The massive Tenth Avenue Phelan & Collender factory was
destroyed by fire in 1883 and it appears that within the year Hugh Collender left
No. 738 Broadway and the business offices and showrooms were consolidated into
the J. M. Brunswick & Balke space at No. 724 Broadway.
In April 1885 the store and basement were leased to Henry V.
Allien & Co. for five years at an
initial rent of $3,000. A sword
cutler and military outfitter, since the end of the Civil War Allien & Co. made mostly ceremonial and
officer’s swords. Later that year Snowden & Bloch, leasing
space upstairs, paid $205 to have an iron bridge installed, connecting No. 738
to No. 47 Lafayette Place, directly behind.
The garment industry was beginning to engulf the
neighborhood by now and in 1891 the owner of No. 738, Frederick Bauer, hired architect
T. Englehardt to update the interiors; no doubt to attract potential commercial
tenants. The $500 in upgrading included
an elevator and when the second floor loft became available in 1895, the
improvements were obvious. An
advertisement in Clothiers’ and
Haberdashers’ Weekly promised “steam heat, electric light, rapid elevator,
etc.”
By 1893 the Saulson Cutting and Grading School had moved
in. Pointing out that “it is one of the
highest salaried professions,” the school advertised in The Sun on February 23
that year. “The cutting and grading of
gentlemen’s garments taught by an exact science; mathematicians and cutters can
be convinced of this fact by calling.”
In 1897 the building was filled with apparel firms,
including J. Bernard’s Sons, clothing manufacturers, on the third floor; Davidson & Blankfort; and Carl Buschner, manufacturer of "tassels and drapery" on the fourth floor. (Davidson & Blankfort was a gentlemen’s clothing manufacturer and in
the spring of that year their tailors walked out on strike.)
On July 27, 1898 fire broke out in J. Bernhard’s Sons
shortly before 8:00 at night. As
horse-drawn engines galloped up Broadway, the fire extended upwards into Carl
Buschner’s factory. The New York Times
reported “Two alarms were sent in, filling Broadway with fire engines, hose
carts, and hook and ladder wagons for two or three blocks and stopping cable
cars for more than half an hour.” The
resultant damage was $12,000 to stock, fixtures, and the building.
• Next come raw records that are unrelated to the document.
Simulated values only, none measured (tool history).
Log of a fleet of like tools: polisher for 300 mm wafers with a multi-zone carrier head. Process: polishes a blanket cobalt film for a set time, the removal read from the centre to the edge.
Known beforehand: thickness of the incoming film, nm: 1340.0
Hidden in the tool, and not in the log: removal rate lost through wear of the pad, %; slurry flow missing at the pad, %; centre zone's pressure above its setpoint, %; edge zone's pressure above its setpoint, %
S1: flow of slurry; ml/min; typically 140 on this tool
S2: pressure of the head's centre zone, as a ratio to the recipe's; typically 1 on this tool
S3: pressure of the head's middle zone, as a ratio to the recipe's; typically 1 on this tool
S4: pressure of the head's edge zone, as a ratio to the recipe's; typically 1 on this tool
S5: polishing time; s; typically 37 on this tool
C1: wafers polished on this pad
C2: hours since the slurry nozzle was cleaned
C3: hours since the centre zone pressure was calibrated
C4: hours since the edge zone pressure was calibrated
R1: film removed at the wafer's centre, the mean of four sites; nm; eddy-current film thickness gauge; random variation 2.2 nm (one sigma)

As the turn of the century came and went, Henry H. Roelofs
& Co., hat sellers, operated from the ground floor shop. J. Bernard’s Sons remained in the building
until 1903 when David W. Bernard filed for bankruptcy. The company was described at the time as “wholesale
dealers in Summer clothing.”
The Greenwald Display Fixture Company manufactured and sold “clothing
cabinets, wall cases, floor cases and general store equipment.” On July 12, 1910 “by mutual consent” partners
Isador Shafran and Harry Schwartz removed themselves from the company. Moie Greenwald continued the business here
using the same name. The following year
he “made connections with M. I. Himmel & Sons” of Baltimore to represent
their line as well.
The Clothier and Furnisher reported “One of the features of
their showing at 738 Broadway will be the all-in-sight wardrobe, which has the
revolving fixture, giving two hanging rods with the carrying capacity of 120
suits in a floor space of 7 feet by 4 feet.”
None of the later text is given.